Thl- vs. Fl-

Guenther Ramm ualarauans at YAHOO.COM
Tue Apr 11 16:29:45 UTC 2006


First, thanks a lot for drawing attention to D'Alquen and his idea of the Gothic digraphs. For me, the view on those “earlier” borrowings (where Greek /e/ and /o/ are “gothicised” into /i/ resp. /u/) as reflexes of phonetic peculiarities of the Wulfilan dialect (if I understood it correctly) was especially enlightening. I guess it would also help to explain why the loanwords of the Greek second declension with -os in Nom. Sg. so regularly go after the Gothic u-stems. Btw, is of any effect for the topic that old opinion that a good deal of these “narrow” spellings could be results of a pseudo-etymological interpretation? - that, e.g. -i- in Makidonja was seen as a stem vowel (popularly “dismembered” in Maki-donja), -i- in aggilus as a part of the suffix -il- etc.? Cf. the seemingly deliberate rendering of Greek bEthleem as bethlahaim, where the first epsilon > a (quasi a stem vowel of the first element in the compositum), and the second > ai (a diphthong after the Germanic
 place-names on -haim). What this bethla- could mean then?
  To the supposed confusion of the letters *faihu and *thiuth. Reading Jordanes long ago I noticed the name Safrac (Get. 134, one of Ostrogothic “primates”), mentioned also as Saphrax by Ammianus Marcellinus and Zosimus. The name itself is most probably of Alano-Iranian descent (as so many Getica names ending on -ac are). I am almost sure that I was not the first to make the following supposition, but evidently I had missed the proper literature. In short, I supposed that all the above-mentioned authors, successively or independently of each other, somehow took this name from a written Gothic source (maybe the same source where Gapt-Gaut came from), where it stood as *Sathrak(s) < Iranian *Xshathraka- “a powerful one” from Avestan xshathra- = Sanskrit kshatra- “power”, “strength” etc. If anyone knows whether this or some other etymology of the name has already been proposed I would greatly appreciate the reference. If this one is true, then here is another case of the
 involuntary letter replacement caused by graphical likeness (of course if we accept that Gothic [f] could ever be written with a phi-like sign).

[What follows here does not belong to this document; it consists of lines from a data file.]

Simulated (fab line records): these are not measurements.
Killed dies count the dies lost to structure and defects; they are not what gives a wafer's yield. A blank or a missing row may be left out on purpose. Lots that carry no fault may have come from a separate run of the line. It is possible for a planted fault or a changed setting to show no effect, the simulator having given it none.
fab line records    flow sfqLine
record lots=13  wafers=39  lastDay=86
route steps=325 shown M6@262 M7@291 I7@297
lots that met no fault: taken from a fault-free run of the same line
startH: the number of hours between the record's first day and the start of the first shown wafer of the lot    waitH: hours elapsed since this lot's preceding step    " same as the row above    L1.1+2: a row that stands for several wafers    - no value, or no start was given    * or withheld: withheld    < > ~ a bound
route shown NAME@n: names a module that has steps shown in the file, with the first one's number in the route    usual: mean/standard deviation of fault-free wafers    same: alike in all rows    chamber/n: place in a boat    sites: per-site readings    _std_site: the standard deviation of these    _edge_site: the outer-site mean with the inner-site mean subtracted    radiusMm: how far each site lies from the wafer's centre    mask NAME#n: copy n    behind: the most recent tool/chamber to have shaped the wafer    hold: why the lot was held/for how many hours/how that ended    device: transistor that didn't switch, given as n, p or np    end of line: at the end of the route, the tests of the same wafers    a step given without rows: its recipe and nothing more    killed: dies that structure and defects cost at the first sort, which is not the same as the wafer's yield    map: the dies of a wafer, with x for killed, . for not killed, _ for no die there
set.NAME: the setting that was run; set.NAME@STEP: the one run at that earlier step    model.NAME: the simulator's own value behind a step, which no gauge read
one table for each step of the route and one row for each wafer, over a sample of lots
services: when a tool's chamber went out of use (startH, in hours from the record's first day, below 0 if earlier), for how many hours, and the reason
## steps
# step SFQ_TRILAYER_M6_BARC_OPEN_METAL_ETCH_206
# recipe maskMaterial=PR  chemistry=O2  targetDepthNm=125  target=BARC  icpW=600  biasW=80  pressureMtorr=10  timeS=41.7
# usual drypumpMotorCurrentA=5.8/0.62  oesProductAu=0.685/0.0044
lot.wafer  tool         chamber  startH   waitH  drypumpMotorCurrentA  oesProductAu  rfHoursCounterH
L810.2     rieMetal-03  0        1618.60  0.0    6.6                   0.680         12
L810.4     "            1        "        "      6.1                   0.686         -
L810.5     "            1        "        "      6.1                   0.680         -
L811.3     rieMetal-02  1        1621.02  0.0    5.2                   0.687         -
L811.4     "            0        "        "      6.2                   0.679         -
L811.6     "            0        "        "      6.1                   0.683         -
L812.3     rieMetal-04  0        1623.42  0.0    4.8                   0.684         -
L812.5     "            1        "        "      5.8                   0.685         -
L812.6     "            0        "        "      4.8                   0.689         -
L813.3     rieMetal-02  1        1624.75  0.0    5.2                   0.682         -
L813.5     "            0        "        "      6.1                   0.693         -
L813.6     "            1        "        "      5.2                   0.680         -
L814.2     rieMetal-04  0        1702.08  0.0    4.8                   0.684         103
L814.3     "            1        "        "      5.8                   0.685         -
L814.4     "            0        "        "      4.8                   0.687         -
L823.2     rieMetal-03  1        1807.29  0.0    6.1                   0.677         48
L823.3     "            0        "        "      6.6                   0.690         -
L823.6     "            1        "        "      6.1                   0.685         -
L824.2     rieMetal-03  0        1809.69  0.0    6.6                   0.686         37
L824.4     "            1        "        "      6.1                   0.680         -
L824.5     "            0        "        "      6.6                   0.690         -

  What concerns our fl-/thl-, so as I understood there are etymologies assuming both PIE pl- and PIE tl- for one and the same root, aren’t there? Rather typical situation for etymologists :) Apart from the graphical question I like most the idea that thl- be a later and limited (both temporally and territorially) development, and
  > that the assimilative change fl > þl was
  > conditioned by certain following velar consonants (Krause & Slocum
  > 2006), h, and in one instance q, though not k.,
  even though
  > the rule isn't consistently applied: flahtom `plaits', dat.pl.